KTLA Channel 5 aired a story today about Google+, asking if the world needs another social network.  A fair question. They also recommended giving Google+ a try, because it allows you to group your friends into circles and share your information specifically with the people in those circles.
Whenever I hear this, I tend to sigh and say: “You can already do that in Facebook!” using lists.  It’s true.  Basically, Google+ centralizes many of Facebook’s features into one location, and puts a pretty bow on it.

If you haven’t already gotten tired of reading one’s opinion about Google+, allow me to explain.
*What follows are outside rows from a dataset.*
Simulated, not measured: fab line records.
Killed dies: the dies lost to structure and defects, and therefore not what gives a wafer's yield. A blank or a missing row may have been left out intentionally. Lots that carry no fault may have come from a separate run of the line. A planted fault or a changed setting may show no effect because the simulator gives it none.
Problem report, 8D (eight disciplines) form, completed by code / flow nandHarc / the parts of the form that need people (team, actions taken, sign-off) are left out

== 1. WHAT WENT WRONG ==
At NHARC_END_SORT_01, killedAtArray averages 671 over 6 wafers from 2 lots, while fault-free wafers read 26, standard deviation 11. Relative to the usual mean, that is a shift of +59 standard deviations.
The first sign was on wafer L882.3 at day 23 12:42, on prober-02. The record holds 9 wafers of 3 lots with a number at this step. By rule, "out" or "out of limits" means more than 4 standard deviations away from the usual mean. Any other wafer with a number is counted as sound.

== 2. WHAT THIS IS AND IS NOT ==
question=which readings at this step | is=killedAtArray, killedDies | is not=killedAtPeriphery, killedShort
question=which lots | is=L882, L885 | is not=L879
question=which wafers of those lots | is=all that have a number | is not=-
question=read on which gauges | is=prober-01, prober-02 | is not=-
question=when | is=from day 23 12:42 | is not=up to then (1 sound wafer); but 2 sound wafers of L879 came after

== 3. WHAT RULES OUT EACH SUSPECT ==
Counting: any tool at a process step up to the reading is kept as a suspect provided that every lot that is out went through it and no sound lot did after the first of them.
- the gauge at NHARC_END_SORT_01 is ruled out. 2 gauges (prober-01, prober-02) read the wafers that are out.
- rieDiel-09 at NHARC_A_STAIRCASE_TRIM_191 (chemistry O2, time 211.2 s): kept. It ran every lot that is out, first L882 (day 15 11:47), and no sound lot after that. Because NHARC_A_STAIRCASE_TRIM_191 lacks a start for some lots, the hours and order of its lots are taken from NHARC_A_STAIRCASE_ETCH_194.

When we first started using Facebook, we needed to know who our friends were, to request to be their friend online, and to wait for that request.  This implies that we know everyone we’re friends with on Facebook and places some restrictions on who sees what, limiting our social interaction to those folks we know, not necessarily those folks we’d like to know.

For example, on Twitter I can follow anyone I want, like @rainnwilson.  He’s a funny guy, but he doesn’t need to be my friend on Twitter in order for me to appreciate his pithy wit.  Which is good for Rainn, because he’s got a job of his own, and co-creator of Soul Pancake, and likely doesn’t have any sort of time for the masses of followers retweeting him like word paparrazzi.

Facebook allows similar one-sided interaction between person and audience using Facebook Pages, without limiting folks to 140 characters. So anyone who “Likes” Rainn’s Page is able to see a different set of content — videos, article links — without having to personally know the guy.

That’s Google+.  A Facebook Fan Page that incorporates features of a Facebook Personal Page to have a conversation with your “fans” when you want to, and to limit what you say to them when you don’t.

Google+ claims that this is due to its inclusive nature. You INCLUDE your family and friends when you want to. You tailor your posts to what you know they’re interested in.  And you could do that in Facebook, too.

For instance, during those dark times of my life when I was addicted to Farmville, none of my Facebook friends knew because I made sure the innumerable Farmville posts I needed to send out only went to those on my Farmville list.  Those on my Farmville list were also likely in my Acquaintances list, and so were excluded from my normal Facebook posts by default. Which was handy if I was posting a quick thought from a mobile app.

So: going back to KTLA’s story: Does the world need another social network?  I’d say no, but I’m not saying that Google+ shouldn’t have a chance.  I like Facebook for the control it gives me. It’s not pretty, but it’s functional.  I like Twitter for the people who compose their posts like artists, and for the “right-thereness” of the information.  I don’t think that Google+ will replace those networks based upon the fact that it uses circles to group one’s connections.

Rather, I want to explore Hangouts, which appears to be a Google version of the Tweetup, with video capacity. Similary, I think Huddle, the group chat, would be neat.  These opportunities to interface with more than one person within the Google+ network holds more promise to me than the initial hype. I’m hoping that once more of my friends are able to join this network(and as Google’s developers make a few tweaks here and there), Google+ will have more relevance for me. Otherwise, I’ll likely use it as frequently as Google Buzz, which I remember to check once in a blue moon.